In short, probably not.
The argument, raised on ABC’s Q&A program on Monday night, is that gay marriage will cause a boost to economic growth from all the weddings that will occur. An article in the Fairfax press raised the same argument and even the Small Business Minister, Bruce Billson, appears to have hopped on the bandwagon.
It is wrong. It is basically magic pudding economics; those running this line don’t understand how the economy works.
In short, what they miss is that the money for gay weddings doesn’t come out of thin air: it comes from somewhere else in the economy. In order to spend money on a wedding, the money comes either from reduced spending elsewhere, or from reduced saving.
Obviously, spending on a wedding that is offset by reduced spending elsewhere doesn’t provide an economic stimulus.
The other option is that wedding spending comes from reductions in saving. But again, the money saved by one person is the money borrowed and spent by another person. Pretty much every dollar* saved goes to spending and investment by someone else. And pretty much every dollar* withdrawn from saving to spend on a wedding is a dollar less for consumption or investment by someone else.
A more subtle part of the argument is that spending on an Australian wedding will come from spending that would otherwise go overseas. But again dollars don’t disappear when someone buys from offshore. Every time someone converts an Australian dollar to a US dollar (say), another person converts from a US dollar to an Australian: the total amount of Australian money remains unchanged, and the amount available for saving or spending in Australia remains unchanged.
And all of these arguments work in reverse for the money allegedly lost because Australia won’t permit gay marriage. The spending isn’t ‘lost’ to Australia: it just appears elsewhere in the economy.

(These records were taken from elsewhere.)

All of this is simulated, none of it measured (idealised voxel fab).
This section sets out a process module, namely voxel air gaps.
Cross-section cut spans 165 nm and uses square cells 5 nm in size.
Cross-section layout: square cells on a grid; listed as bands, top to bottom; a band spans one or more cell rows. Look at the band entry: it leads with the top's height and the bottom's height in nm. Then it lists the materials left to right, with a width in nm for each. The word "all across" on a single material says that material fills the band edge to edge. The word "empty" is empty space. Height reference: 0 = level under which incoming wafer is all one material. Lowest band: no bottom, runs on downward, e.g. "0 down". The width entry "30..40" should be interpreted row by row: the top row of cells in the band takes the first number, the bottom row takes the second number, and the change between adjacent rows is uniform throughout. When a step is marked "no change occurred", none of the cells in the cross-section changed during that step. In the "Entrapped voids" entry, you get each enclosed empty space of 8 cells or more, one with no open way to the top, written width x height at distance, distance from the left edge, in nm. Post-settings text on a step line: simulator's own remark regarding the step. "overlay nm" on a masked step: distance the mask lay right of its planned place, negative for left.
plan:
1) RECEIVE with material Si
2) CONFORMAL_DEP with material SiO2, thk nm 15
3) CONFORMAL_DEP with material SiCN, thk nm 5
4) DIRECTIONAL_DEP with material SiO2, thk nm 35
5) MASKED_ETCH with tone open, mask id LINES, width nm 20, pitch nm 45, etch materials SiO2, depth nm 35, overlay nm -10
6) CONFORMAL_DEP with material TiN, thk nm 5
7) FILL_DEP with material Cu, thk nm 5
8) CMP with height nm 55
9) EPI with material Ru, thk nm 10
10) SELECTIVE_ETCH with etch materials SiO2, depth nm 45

Basically, gay weddings do not create money; and their absence does not destroy money. People arguing for gay weddings should be looking elsewhere for their justification. One possibility is that gay weddings improve our overall economic wellbeing, but that is a completely different argument, much harder to empirically support or dismiss.
We may not expect sound economic arguments from the ABC and Fairfax media, but we should expect more of a Federal Minister.
*for pedants, please let’s not get into a debate about banking reserves: this would have a tiny impact on this argument.